2008-11-09 Thread Sven Joachim
On 2008-11-09 03:51 +0100, Vinicius Massuchetto wrote:

> Sven Joachim escreveu:
>> On 2008-11-08 17:06 +0100, Vinicius Massuchetto wrote:
>>
>>> Is there any way to build amd64 packages from i386?
>>
>> There is probably more than one way, but assuming you have a 64-bit
>> processor (if not, why would you want to build packages for it?), the
>> easiest solution is to boot with a 64-bit kernel and set up an amd64
>> chroot for that task with "debootstrap --arch=amd64 --variant=buildd".
>> You can also set up pbuilder for amd64, look for the --debootstrapopts
>> option in the pbuilder manpage.
>
> Ahmmm...
>
> Thanks for helping me, but I got a little bit confused by this explanation.
>
> I got a package: package_0.0.0_i386.deb
> And I want: samepackage_0.0.0_amd64.deb

Okay, it seems I completely misunderstood you.  I thought you wanted to
build packages from source.

> I know I can install i386 packages by the --force-architecture
> parameter, but what I really need is to build one.
>
> I'm used to build my own packages with checkinstall, but they're not
> providing me the source for this specific package.

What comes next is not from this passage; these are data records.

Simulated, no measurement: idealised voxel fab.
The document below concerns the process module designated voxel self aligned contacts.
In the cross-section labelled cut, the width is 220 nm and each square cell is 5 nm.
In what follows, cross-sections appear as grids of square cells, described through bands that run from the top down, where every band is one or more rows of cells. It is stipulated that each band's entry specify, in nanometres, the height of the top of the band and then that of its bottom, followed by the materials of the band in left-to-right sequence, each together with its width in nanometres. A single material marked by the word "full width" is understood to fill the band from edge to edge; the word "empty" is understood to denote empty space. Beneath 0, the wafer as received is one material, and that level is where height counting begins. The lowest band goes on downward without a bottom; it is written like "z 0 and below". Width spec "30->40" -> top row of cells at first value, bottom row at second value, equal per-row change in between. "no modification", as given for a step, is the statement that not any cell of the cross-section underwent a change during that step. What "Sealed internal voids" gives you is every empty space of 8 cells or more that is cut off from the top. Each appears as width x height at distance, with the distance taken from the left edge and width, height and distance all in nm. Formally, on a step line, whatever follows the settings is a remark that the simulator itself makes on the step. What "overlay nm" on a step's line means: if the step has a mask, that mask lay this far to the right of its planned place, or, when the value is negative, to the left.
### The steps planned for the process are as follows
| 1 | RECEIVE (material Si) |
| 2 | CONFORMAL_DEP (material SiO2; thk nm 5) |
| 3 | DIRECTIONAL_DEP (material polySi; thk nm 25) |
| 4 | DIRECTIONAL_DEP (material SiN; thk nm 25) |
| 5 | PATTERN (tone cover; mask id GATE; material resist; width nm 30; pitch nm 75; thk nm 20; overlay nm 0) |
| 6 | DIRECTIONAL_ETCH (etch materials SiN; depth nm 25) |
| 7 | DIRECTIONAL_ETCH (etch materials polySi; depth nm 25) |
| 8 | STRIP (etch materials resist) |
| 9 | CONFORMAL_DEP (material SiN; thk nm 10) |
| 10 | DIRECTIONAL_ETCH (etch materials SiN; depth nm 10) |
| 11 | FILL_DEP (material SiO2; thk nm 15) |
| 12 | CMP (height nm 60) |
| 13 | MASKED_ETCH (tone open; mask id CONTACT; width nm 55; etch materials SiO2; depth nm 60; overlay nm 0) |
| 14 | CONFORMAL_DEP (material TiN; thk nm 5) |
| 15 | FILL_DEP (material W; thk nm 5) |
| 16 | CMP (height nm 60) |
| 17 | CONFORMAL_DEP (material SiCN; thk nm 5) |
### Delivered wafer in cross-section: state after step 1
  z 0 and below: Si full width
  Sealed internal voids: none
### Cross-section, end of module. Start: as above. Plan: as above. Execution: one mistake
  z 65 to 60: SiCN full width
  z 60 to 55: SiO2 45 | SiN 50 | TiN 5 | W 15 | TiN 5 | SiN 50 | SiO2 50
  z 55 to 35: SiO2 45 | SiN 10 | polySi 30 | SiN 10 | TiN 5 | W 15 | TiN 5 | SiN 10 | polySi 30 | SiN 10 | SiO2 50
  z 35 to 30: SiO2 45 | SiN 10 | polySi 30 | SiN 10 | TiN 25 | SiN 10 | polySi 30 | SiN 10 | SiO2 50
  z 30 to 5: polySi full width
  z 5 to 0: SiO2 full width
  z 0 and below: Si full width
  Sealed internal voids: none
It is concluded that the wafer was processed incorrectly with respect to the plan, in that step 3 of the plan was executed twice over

Here is a way to just hack the architecture in foobar_i386.deb, with
short comments:

# We want the files in the control.tar.gz to be owned by root, so let's
# pretend we are root; apt-get install fakeroot if necessary.
fakeroot /bin/bash

# extract the files in the control archive into a scratch dir
mkdir scratch
ar x foobar_i386.deb control.tar.gz
tar -C scratch -xzvf control.tar.gz 

# change the Architecture in the control file
sed -i -e 's/Architecture: i386/Architecture: amd64/' scratch/control

# regenerate the control archive
GZIP=-9n tar -C scratch -cvzf control.tar.gz .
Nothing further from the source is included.